Updated: Feb 5, 2023

It’s that time of year! The time when organizations start to think about the NEXT year! And this is a good thing because as we all know, December can get crazy with all the Christmas pageants, music programs and plays, dinners, work parties, etc. There’s just SO much to be done!


Just as there are lots of activities to choose from, there are also many Year-end Lists that are sent out from various organizations. Of course, I have to add mine to the mix. 😊 However, I am going to limit mine to the top 5 tasks that I think are the most important to be done before year-end.

So, let’s get to it!


#1 Review the Ministers compensation package

If I’ve said it once, I’ll say it again and will keep on saying it. You NEED to review your minister’s compensation packages. Are there any adjustments that you need to make to the designated housing allowance? Are there benefits you can offer to lower the taxable income to them? There is SO much a church can do to lower the ministers tax liability without costing the church any extra funds.

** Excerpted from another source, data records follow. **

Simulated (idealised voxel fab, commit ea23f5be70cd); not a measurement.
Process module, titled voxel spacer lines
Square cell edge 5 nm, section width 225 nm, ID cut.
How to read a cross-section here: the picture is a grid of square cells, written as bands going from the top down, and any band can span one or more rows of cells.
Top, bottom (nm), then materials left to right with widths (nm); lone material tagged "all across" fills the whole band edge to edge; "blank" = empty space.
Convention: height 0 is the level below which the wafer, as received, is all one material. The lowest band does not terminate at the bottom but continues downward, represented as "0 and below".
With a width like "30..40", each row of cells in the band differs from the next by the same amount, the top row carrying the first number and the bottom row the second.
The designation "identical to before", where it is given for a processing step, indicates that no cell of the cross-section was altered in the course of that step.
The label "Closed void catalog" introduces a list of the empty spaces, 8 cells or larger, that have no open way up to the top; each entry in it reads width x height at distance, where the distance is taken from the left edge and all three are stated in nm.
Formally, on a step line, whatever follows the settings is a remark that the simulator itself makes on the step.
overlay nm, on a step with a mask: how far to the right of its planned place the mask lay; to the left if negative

#2 Have all Employees review their W-4 for any needed changes

For your qualified ministers, this may include having them institute voluntary Federal withholding to help with their self-employment taxes.

For non-ministerial employees, a review if helpful if:


* the number of family members has changed during the year or if they anticipate a large increase/decrease in income for the foreseeable future they would also want to adjust their withholding.


* if they are ending up with a large tax liability each year, they definitely need to speak with their tax professional if they have one and make the necessary adjustments.


* if they are getting large refunds each year, then they are giving the government their money to use during the year and may want to reconsider and keep that money in their own pocket.


#3 Make sure you have any necessary W-9’s


This should actually be addressed BEFORE any Independent contractors receive payment, but sometimes it doesn’t get done that way. It’s much easier to get the form filled out before they receive their money then it is trying to chase them down to get the information after the money is already in their pocket.


There will be some who will say that they don’t need to fill out a W-9. According to the IRS Form W-9:


Purpose of Form

An individual or entity (Form W-9 requester) who is required to file an information return with the IRS must obtain your correct taxpayer identification number (TIN) which may be your social security number (SSN), individual taxpayer identification number (ITIN), adoption taxpayer identification number (ATIN), or employer identification number (EIN), to report on an information return the amount paid to you, or other amount reportable on an information return.


This means that if an organization or business pays an individual or business money, then they are required to collect a correctly filled-out W-9. A business would be any small business such as a plumber, electrician, bookkeeper, etc. You would not need to get one for utility companies, supply stores, etc.


The information return referred to could be either the 1099-MISC, or the 1099-NEC. The requirement for filing these forms is payment received in the amount of $600 or more. In some cases, you will know that you will NOT pay the individual more than $600 in a calendar year, so you may decide not to require the W-9 before payment. However, it is a good business practice to be in the habit of ALWAYS asking for the W-9 regardless of the individual or business. To make it a little easier, here is a direct link to download the current Form W-9 from the IRS website.


#4 Tell your members about year-end contribution rules


The month of December can bring a big surge in contributions for those wanting the tax deduction. It can also be a time of frustration when the contributions are not submitted properly. Here are some guidelines/deadlines to keep in mind:


Check donation: these have a couple of different situations – (1) checks turned into the church directly MUST be received by the church on or before 12.31.22 regardless of when the church actually deposits the check (2) checks mailed to the church MUST be postmarked on or before 12.31.22 regardless of when the church receives the mail and deposits the check.


Example: Joan writes a check dated 12.31.22 (Saturday night) and takes it to church on 1.1.2023 (Sunday morning) and puts it in the offering plate – that check is considered a 2023 contribution and NOT a 2022 because it was physically received by the church on 1.1.2023. Now, if that same check was mailed and postmarked 12.31.22, even though the church doesn’t receive the check until Tuesday’s mail which is 1.3.2023, it still counts as a 2022 contribution due to the postmarking.


Cash donation: same rules apply as for checks


Credit Card donation: these MUST be made by Midnight on 12.31.22 in order to count for 2022 contribution deductibility.


ACH/Online Giving platform donation: same rules apply as for Credit card donations


#5 Review your annual budget


If you haven’t already done so, review your budget for next year. Start by running an Actual vs. Budget report for the current year to see how you did and what adjustments, if any, need to be made. Remember that budgets can always be adjusted at any time but starting the year off with a clear goal and path in mind can help make the transition to a new year smoother.


Though there are more tasks that can be done, I believe that if you do at least these 5 things by year end, you’ll be in a good position to begin the new year and ready to tackle the lovely January tasks such as getting those W-2’s, 1099’s, and Contribution statements in the mail by January 31st.